Crude oil prices have already surged over 30 per cent in the international as well as domestic markets this calendar year. On the New York Mercantile Exchange, Brent prices advanced to $49.59 per barrel on May 26 from $36.46 per barrel on December 31 last year.
Crude oil price are likely surge further in 2016 as the recent price movement in oil markets suggests that the market has shrugged off all the bearish developments which have disturbed the oil prices for a very long time, according to market experts.
This calendar year, crude oil prices have already surged over 30 per cent in the international as well as domestic markets. On the New York Mercantile Exchange, Brent prices advanced to $49.59 per barrel on May 26 from $36.46 per barrel on December 31 last year.

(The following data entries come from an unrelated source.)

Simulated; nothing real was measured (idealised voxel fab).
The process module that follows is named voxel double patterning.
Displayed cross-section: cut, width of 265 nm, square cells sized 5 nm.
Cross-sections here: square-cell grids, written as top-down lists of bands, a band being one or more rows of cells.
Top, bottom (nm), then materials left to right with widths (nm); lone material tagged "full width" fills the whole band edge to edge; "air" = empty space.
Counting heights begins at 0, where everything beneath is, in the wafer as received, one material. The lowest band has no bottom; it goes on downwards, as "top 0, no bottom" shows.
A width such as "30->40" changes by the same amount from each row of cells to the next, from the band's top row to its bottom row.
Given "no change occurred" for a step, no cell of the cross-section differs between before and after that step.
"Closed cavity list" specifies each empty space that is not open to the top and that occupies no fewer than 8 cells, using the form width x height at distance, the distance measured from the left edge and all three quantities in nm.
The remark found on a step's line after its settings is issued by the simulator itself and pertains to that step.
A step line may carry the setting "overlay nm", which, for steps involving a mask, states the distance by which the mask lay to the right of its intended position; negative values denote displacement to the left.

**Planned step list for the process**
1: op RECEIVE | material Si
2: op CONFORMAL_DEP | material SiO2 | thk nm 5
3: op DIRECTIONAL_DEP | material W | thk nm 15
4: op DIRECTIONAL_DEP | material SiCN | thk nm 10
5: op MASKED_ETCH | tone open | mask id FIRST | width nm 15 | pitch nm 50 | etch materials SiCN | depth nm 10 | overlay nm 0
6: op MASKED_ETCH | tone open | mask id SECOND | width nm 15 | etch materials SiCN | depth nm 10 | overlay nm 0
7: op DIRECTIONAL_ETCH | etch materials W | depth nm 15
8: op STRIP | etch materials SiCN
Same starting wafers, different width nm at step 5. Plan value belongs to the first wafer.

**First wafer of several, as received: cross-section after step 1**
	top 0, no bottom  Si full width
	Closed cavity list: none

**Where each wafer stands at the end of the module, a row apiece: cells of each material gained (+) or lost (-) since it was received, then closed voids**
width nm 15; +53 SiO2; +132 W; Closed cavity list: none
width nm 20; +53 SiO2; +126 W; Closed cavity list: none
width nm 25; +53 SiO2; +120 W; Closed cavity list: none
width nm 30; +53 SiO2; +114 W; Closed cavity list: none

Brent crude settled down 27 cents, or 0.5 per cent, at $49.32 a barrel on Friday. It rose to $50.51 in the previous session, its highest since early November.
On the domestic front, oil prices have risen by around 35 per cent in the same time frame. According to market experts, the rally in oil prices is a combination of factors arising out of increased optimism that prices may have bottomed out, good economic data from the United States and cut in exploration and capex costs by oil companies.
Sumeet Bagadia, associate director, Choice Broking said, “Crude prices has been surging in last six months mainly on back of multiple factors like constant drop in US crude inventories, estimates that over-supply scenario will stabilise the market by mid 2017, forecast for economic recovery in US and China.”
The International Energy Agency, an energy watchdog for the Western world, said non-OPEC production would fall this year by the most in a generation. Fatih Birol, executive director of the International Energy Agency said low oil prices had cut investment by about 40 per cent in the past two years, with sharp falls in the United States, Canada, Latin America and Russia.
According to the IEA, global oil demand growth for Jan-March 2016 was revised upwards to 1.4 million barrels per day, led higher by strong gains in India, China and, more surprisingly, Russia. For the year as a whole, growth will be around 1.2 million barrels per day (mbpd), with demand reaching 95.9 mbpd.
“In 2016, cuts in global capital expenditures (capex) are expected to continue to be significant, negatively impacting the amount of new oil discoveries. Some $290 billion is estimated to be cut from company’s capex in 2015/2016, according to OPEC (Organization of Petroleum Exporting Countries),” said, Prathamesh Mallya, senior research analyst, non-agri commodities, Angel Commodities Broking.
The OPEC also said that, between 2016 and 2018, the industry is expected to invest around $40 billion per year in exploration, less than half its investments during 2012 to 2014. This clearly indicates that the extra barrel of oil will be difficult and hard to come by in the coming months. Besides, credit rating agency Moody’s has also warned of sustainability of oil producing companies on account of low oil prices.
Oil prices on May 30 edged up in early trading as the peak demand US summer driving season officially kicks off just as its crude production falls to its lowest level since September 2014. US West Texas Intermediate (WTI) crude futures were trading at $49.44 per barrel at 0108 GMT, up 11 cents from their last settlement. International Brent futures were at $49.36 a barrel, up 4 cents.
“Oil prices stayed within touch of $50 per barrel despite news that some Canadian oil sands producers were planning on restarting operations,” ANZ said on Monday.
Oil producer Suncor Energy is planning to ramp up output at its oil sands fields in Alberta this week after it was forced to shut down earlier in May due to massive wildfires. Despite the expected rise in Canadian output, ANZ bank said that WTI price support “still lingers” after the large fall in US oil inventories late last week by 4.2 million barrels to 537 million barrels due to strong demand.
On the further movement, Mallya said, “Price movement in oil markets in the recent weeks suggests that the market has shrugged off all the bearish developments which have disturbed the oil prices for a very long time. The ECB has already boosted the size of the QE programme, the policy decisions by the Central Bank of China to boost growth will prop the demand for crude oil in the coming months supporting oil prices. We expect oil prices in the second half of 2016 to move higher. WTI oil can move higher towards $65 per barrel while Brent can move higher towards $70. MCX oil prices can move higher towards Rs 4,200 per barrel.”
Bagadia said, “Crude oil looks bullish on charts as it has crossed $50 mark on Nymex, immediately it has resistance around $54, a break of which can head towards $60 in next one to two months. We think that present levels are good levels to initiate long position or if there is a small correction of Rs 100 to 150 i.e. levels of Rs 3,250 per barrel in MCX, then one can initiate long position for the immediate target of Rs 3,600 per barrel and then towards Rs 3,900 per barrel in few months.